Placing Test Calls, and Developing a Scorecard for Results

Something two of our customers have started recently, and been kind enough to share with me, has been the placing of Test Calls on a Helpdesk/Service Desk. I've used their comments to prepare this Blog post (so thanks!)

By Test Calls, I mean that a number 'fake' or 'manufactured' calls are placed anonymously and a number of aspects of the call analysed.

For me what is interesting is that I'd not encountered any company that regularly placed Test Calls up until two years ago: since then there has been quite an upswing.

The reason is an increased value being placed on intangibles - stuff you simply can't measure directly with normal metrics, and a desire to more fully understand the customer experience. You'll find more about this below, but by intangibles I mean clarity of communication, courtesy, and so on. Whilst at the moment I'm seeing this in the 'paid support' world, it probably isn't long before it crosses over into the in-house support function.

Some Tips for placing Test Calls

1. Announce What You Will be Doing. Make sure everyone knows Test Calls will be made, and from what date they can expect them (but there's no need to tell them on what days, or announce them beforehand).

2. Keep it Legal. If you are recording the conversation, you will may need to advise staff of this - check the legal situation regarding disclosure of recording in your country. Regardless of the legal requirement, I think you should advise of recording as a courtesy.

3. Set your goals clearly. Make sure you are clear about what 'success' factors you are looking for in your test call. Success factors might include:

  • Courtesy
  • Speed of answering (if you don't have independent statistics from your telephone system)
  • Ability of the Service Desk Agent to speak clearly. For instance, did they control the call? If they are using headsets, is the mic correctly positioned? Was there an excess of background noise?
  • If you have a script was the script followed?

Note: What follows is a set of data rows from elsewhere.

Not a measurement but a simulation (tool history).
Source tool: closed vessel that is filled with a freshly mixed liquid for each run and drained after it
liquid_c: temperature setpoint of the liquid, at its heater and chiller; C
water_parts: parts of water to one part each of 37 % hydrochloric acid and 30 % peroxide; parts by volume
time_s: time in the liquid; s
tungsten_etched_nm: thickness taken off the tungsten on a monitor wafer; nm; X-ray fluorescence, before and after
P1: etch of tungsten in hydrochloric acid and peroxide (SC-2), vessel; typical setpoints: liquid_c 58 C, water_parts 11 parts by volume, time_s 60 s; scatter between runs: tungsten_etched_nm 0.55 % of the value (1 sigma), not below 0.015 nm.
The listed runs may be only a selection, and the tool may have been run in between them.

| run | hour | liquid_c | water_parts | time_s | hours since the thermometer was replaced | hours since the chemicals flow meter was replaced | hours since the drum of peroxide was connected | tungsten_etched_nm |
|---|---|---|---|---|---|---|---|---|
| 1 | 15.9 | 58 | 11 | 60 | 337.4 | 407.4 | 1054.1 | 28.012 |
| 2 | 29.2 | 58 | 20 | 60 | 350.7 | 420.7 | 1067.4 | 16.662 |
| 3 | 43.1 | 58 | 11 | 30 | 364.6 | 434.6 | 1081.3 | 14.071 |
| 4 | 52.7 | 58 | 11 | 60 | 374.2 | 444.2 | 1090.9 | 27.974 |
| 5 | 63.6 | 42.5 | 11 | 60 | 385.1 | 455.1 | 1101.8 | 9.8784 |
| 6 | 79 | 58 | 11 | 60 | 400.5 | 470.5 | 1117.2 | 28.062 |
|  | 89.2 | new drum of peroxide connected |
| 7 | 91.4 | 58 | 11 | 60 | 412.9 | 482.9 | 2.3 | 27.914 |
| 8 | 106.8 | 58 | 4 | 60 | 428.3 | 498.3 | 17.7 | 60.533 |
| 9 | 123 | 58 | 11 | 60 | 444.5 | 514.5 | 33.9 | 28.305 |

The closer you can get to a scorecard you complete at the time of the call the better. Try something that allows a simply 1-5 score to be recorded against each call aspect, along with and caller's notes.

4. Keep the call simple. Your best bet is not to make a call that involves something elaborate, but rather something simple - maybe a password reset, or a printer problem - something you might hope would be dealt with well.

5. Make Sure You Explain Why. Be clear about why you are placing the test calls - for quality and training purposes. Be clear that poor results will result in training as opposed to dismissal.

6. Create a Test Call Calendar, so that your Test Calls are placed at different times of day, and at reasonable intervals, and ideally when different members of staff are taking calls.

7. If something unsatisfactory is detected and a follow-up required, make sure you do this within 24 hours of the test call being placed.